Albright broadly states that the speech left her “confused” (this from a woman who drank champagne in Pyongyang with mass murderer Kim Jong Il; clearly she's often confused) on a number of issues, including whether Romney would arm the rebels in Syria. In her typical smug style, she said to the LA Times that Romney is “unclear where he is on Syria.”
Yes, well Syria is a very complicated issue and those bromides Ms. Albright is tossing around about lack of specifics on Syria might work on folks who didn’t actually hear the speech or read the transcript but I did and as usual, Ms. Albright’s confusion is due to one of two things: either she’s going deaf or she can’t find her reading glasses.

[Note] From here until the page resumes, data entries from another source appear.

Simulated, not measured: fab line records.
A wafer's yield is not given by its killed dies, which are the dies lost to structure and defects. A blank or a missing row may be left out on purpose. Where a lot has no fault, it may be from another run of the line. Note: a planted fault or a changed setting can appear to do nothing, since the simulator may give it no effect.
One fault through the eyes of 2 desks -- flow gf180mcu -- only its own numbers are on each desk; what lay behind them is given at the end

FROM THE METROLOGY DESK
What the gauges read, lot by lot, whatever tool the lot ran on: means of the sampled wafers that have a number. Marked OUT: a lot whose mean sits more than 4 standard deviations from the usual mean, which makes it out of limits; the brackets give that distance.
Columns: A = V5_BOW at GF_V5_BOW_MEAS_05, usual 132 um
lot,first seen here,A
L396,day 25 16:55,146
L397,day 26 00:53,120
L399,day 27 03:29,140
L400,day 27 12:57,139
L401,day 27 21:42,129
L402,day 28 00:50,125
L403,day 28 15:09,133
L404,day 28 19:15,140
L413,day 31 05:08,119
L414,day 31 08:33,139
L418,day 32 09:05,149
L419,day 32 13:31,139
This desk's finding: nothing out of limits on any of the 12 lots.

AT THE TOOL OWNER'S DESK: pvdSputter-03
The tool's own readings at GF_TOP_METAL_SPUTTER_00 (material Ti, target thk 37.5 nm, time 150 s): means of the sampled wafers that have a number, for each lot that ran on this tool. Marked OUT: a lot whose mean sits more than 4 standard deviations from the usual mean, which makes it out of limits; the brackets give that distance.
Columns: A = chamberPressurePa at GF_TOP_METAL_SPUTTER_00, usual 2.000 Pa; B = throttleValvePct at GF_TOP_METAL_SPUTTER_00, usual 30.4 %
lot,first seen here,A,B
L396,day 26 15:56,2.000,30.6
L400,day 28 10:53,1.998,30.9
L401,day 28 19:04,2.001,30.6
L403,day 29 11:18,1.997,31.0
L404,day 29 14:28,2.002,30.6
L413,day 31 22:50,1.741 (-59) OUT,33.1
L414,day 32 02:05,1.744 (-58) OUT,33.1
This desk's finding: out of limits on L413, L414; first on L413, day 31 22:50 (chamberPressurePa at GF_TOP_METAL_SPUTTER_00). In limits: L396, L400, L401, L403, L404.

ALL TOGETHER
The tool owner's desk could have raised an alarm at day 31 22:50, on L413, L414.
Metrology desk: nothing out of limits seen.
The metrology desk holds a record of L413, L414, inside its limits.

About Syria, Romney was crystal clear, saying:
In Syria, I will work with our partners to identify and organize those members of the opposition who share our values and ensure they obtain the arms they need to defeat Assad’s tanks, helicopters, and fighter jets. Iran is sending arms to Assad because they know his downfall would be a strategic defeat for them. We should be working no less vigorously with our international partners to support the many Syrians who would deliver that defeat to Iran—rather than sitting on the sidelines. It is essential that we develop influence with those forces in Syria that will one day lead a country that sits at the heart of the Middle East.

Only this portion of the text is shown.